Plan for major spending cuts, NIFA tells Nassau

The Island Now

Nassau County’s financial control board asked county officials last Wednesday to make plans for major spending cuts in case the final county budget fails to meet the board’s standards.

In a letter, Adam Barsky, chairman of the Nassau Interim Finance Authority, told County Executive Edward Mangano and his administration to develop three contingency plans — one cutting $50 million in spending from the county’s $3 billion budget, another cutting $75 million and a third cutting $100 million.

NIFA wants the county to submit the plans by Nov. 16 and says they should contain “detailed initiatives that can be immediately implemented” to reduce spending, according to the letter.

The NIFA board of directors must approve the county’s annual budget and four-year spending plan. The plans could be implemented if NIFA ultimately rejects the budget, the authority says.

The letter was sent two days after the Nassau Legislature approved a budget that was short about $70 million in revenue from new and increased fees proposed by Mangano on which the Legislature did not vote, a move Barsky called “deeply troubling.” 
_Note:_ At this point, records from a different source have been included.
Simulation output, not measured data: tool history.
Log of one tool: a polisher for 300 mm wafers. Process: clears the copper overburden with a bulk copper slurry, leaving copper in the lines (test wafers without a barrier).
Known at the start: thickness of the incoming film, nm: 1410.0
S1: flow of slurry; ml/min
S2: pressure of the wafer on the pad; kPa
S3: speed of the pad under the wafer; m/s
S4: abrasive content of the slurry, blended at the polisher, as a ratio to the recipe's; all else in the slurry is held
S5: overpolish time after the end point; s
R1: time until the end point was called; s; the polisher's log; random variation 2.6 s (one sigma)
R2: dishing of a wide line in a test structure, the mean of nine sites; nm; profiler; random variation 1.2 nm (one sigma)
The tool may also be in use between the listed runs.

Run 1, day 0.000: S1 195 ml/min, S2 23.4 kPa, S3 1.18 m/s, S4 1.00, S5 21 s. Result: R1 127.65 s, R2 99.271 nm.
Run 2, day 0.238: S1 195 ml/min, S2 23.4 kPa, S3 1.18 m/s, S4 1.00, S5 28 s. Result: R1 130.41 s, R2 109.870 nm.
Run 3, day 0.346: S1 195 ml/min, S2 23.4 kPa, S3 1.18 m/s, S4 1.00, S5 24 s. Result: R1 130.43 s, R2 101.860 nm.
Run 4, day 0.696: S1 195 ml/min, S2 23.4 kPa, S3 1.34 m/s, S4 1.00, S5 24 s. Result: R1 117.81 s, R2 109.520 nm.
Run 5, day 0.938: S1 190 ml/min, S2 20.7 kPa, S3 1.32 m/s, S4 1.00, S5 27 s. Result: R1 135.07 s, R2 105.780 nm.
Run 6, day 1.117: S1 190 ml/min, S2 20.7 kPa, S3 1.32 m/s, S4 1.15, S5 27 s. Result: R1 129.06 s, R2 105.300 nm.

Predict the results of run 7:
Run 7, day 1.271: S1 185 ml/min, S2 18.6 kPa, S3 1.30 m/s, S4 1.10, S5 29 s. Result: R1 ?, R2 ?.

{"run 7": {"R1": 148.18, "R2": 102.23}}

Presiding Office Norma Gonsalves has said lawmakers will fill the hole by Dec. 1.

Brian Nevin, a spokesman for Mangano, a Republican, said the Legislature will likely finalize a balanced budget at its Nov. 21 meeting.

“In the meantime, the deputy county executive for finance is reviewing NIFA’s letter and preparing contingencies should the Legislature not fund the budget they approved on October 31,” Nevin wrote in an email.

In a statement, Gonsalves said the Legislature has told NIFA of its plan to take more time to “evaluate potential budgetary alternatives that have been brought to our attention, and that all contemplated revenues would be in place well before fiscal 2017.”

Minority Leader Kevan Abrahams (D-Hempstead) said the NIFA letter indicates “the governing of this county has spiraled out of control.”

The letter foreshadows another showdown with NIFA after the authority last year rejected the 2016 budget, threatening major spending cuts and stricter controls before agreeing to a quarterly budget review process.

If NIFA rejects the final budget proposal, it will order county officials to revise it and present it to NIFA for another vote.

A NIFA report last month said Mangano’s proposed budget contained $217 million in risks and found it would result in a deficit of $99.5 million according to generally accepted accounting principles, which do not count borrowing as operating revenue. 

Among the risky revenue was $64 million from a proposed “public safety fee,” a widely panned $105 surcharge for all traffic and parking tickets.

Mangano’s budget proposed about $83 million in revenue from dozens of new and increased fees. The Republican-controlled Legislature this week struck $9.2 million of that and cut spending by about the same amount.

Mangano will be involved in budget talks in the coming weeks following his indictment last month on federal corruption charges. He has pleaded not guilty and denied any wrongdoing.